And the medium itself can contribute to the piece made from it. In woodworking, for example, the growth rings of trees give definition and difference to the grain. The burls and bark are nature’s own contributions to turners and basketmakers. Even man-made and synthetic materials designed for commercial applications are a figurative part of our landscape (they are, after all, part of what is around us); applying them, artists today have an ever more boundless panoply of textures and tones that open up to a palette of possibilities.
Or consider the recycling of found objects. This aspect of a broadened landscape to include places visited – not just inhabited – has provided us with objects that boast the yin that comes with the comfort of the known, and the yang that comes from the intrigue of the unexpected. The Hungarian author and social scientist Arthur Koestler in his work, The Act of Creation, suggested that the difference between creativity and traditional thinking was a matter of resourcefulness rather than rigidity.

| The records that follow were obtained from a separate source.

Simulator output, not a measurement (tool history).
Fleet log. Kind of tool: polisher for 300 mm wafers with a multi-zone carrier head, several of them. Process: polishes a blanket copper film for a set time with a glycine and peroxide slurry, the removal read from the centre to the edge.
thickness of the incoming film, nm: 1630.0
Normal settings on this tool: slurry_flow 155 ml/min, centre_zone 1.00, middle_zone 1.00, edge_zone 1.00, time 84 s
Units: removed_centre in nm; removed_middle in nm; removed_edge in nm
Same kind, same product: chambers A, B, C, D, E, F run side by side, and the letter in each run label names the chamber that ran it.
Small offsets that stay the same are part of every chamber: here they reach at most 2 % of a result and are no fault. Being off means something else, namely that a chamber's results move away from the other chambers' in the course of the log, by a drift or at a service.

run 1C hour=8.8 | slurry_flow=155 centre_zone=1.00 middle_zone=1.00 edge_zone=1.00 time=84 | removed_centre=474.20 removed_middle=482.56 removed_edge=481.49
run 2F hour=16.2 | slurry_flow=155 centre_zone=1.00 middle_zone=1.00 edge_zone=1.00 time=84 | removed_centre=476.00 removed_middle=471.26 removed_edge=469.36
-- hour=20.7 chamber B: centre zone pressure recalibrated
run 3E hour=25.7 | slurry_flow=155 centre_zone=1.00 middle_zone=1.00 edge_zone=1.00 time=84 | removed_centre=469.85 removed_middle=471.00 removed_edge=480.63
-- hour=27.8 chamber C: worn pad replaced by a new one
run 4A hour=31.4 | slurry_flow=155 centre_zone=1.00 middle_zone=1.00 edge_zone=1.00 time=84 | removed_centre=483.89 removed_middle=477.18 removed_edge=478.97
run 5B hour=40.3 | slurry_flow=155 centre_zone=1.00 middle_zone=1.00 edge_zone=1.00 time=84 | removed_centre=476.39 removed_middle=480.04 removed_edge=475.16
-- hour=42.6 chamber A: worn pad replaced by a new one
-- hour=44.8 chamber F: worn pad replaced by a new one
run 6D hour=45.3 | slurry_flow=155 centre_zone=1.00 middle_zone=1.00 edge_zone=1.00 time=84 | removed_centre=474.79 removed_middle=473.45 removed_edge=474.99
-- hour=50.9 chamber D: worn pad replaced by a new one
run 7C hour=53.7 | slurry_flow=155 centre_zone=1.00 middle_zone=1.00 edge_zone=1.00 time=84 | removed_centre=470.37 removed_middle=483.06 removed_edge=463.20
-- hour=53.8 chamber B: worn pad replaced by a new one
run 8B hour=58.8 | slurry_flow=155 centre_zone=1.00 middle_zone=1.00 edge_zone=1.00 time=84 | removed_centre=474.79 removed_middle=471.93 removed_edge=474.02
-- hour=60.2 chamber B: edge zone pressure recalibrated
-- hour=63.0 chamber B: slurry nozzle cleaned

Ramona Solberg, Necklace with Dominos, 1989, Robert K. Liu photograph
For the craft artist, it means breaking through preconceived notions of what things are to what they can be. So, when an artist finds items in a neighborhood antique store or junk shop – or travels the world and finds something along the side of the road to bring home and use – that gives the object a new relevance in a wholly unexpected medium. Artist jewelers such as the late Ramona Solberg and the wife-husband team of Roberta and David Williamson are masters of the found object, incorporating them into work that give the pin, brooch or necklace a meaning that reflects a landscape that transcends time and space.